• Somewhere over the rainbow

    by Carolyn Wyler

    “ I just want you to know that it does get better.”

    Powerful words spoken by a young 14-year-old boy, just a few months prior to his death.

    “JAMEY IS STUPID, GAY, FAT AND UGLY. HE MUST DIE” read one of the many messages and taunts Jayme Rodemeyer received on a daily basis. A few months after Jamey Rodemeyer’s tape on youtube reiterated Dan Savage’s message to the world that life can get better Jamey ended his own life, unable to take the ridicule and bullying any longer.

    What a tragic, pointless death that could have been avoided if others had just permitted Jamey to live his life the way he was born to. He wasn’t hurting anyone. In fact, his parents and friends described him as a kindhearted and caring young man.

    I once believed that all people are basically good. I still want to believe that they are, but through the years I have been frequently disappointed. I have seen many people hurt by words thrown viscously at one another. “Sticks and stones may break my bones, but words ….“ uhm, no. Sorry, words can hurt worse than a slap to the face. It is often the sting of those words that echo in our heads years after they have been flung. The pain of the bruise from the physical slap to the face can no longer be fully recalled.

    Martin Luther King had a dream of living in a world of equality; Buddha teaches peace and tranquility; John Lennon imagined the world living as one; and Jesus Christ taught us to love unconditionally. Four individuals, all from different cultures and time, so different in so many ways, yet sharing a common message. They taught of creating a world of unconditional love, acceptance, and peace.

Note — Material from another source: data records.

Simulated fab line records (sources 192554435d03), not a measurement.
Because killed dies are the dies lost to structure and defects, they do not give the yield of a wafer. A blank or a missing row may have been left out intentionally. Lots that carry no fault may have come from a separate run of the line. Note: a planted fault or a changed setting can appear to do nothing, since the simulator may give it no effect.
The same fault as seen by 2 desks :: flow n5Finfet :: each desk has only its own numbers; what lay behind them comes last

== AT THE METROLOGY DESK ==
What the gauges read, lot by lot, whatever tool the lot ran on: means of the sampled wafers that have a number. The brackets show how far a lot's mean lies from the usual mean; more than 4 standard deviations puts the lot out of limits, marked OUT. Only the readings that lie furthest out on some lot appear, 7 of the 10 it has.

    And then, as with every great idea or vision, there was someone sitting up in their corporate office thinking, “Now then, how can we make money on this?” Boom! The original idea gets twisted, tweaked, tweeted, translated, and several way-too-early morning weekly meeting are held to discuss money-making schemes on these visions. Suddenly, like playing the telephone game when you were a child, what originally started out as “turn the other cheek” transforms to, “burn the other creep,” and everyone is trying to find a way on how they can cash in on the transformation. The original vision becomes lost and the dream or the dreamer is killed.

    Some days, “I wish upon a star and wake up where these clouds are far behind me.” I want to believe that just a hop and a skip between rain drops, past the clouds and over the rainbow, there is a pot of “gold-en rules,” where you live in a land where you “do unto others as they would do unto you.” A place where others “will not be judged by the color of their skin but by the content of their character.” A land of unconditional love, peace and tranquility.

    I end with Lennon: “You may say I’m a dreamer, but I’m not the only one. I hope someday you’ll join us and the world will be as one”.



    • Well said.


      • David

      • October 30, 2011 at 9:45 am
      • Reply

      My favorite column of yours.


      • Karen L

      • October 30, 2011 at 4:19 pm
      • Reply

      Excellent, so true and very well written.


      • Carolyn Wyler

      • October 30, 2011 at 5:59 pm
      • Reply

      Thanks



    • Carolyn,
      I used to make jokes about queers and fagots. I didn’t know that my brother was gay. (we were raised in an orphanage and had very little contact until I was released from the Army in the 70’s) At a certain point my brother just left without a word. Only then did I find out he was gay. I have not seen him since that day over 25 years ago. I tried to find him but he didn’t want to be found. I miss him terribly and I wish he would come home and tell me he forgives me and I could tell him how very sorry I am for my stupid thoughtless jokes.
      My point is that as you say, words can be very hard sometimes and now I have to say even harder words, “I want my brother back!”
      Donald


        • Carolyn Wyler

        • October 31, 2011 at 7:17 pm
        • Reply

        So sorry to hear that Don. I hope you find him someday.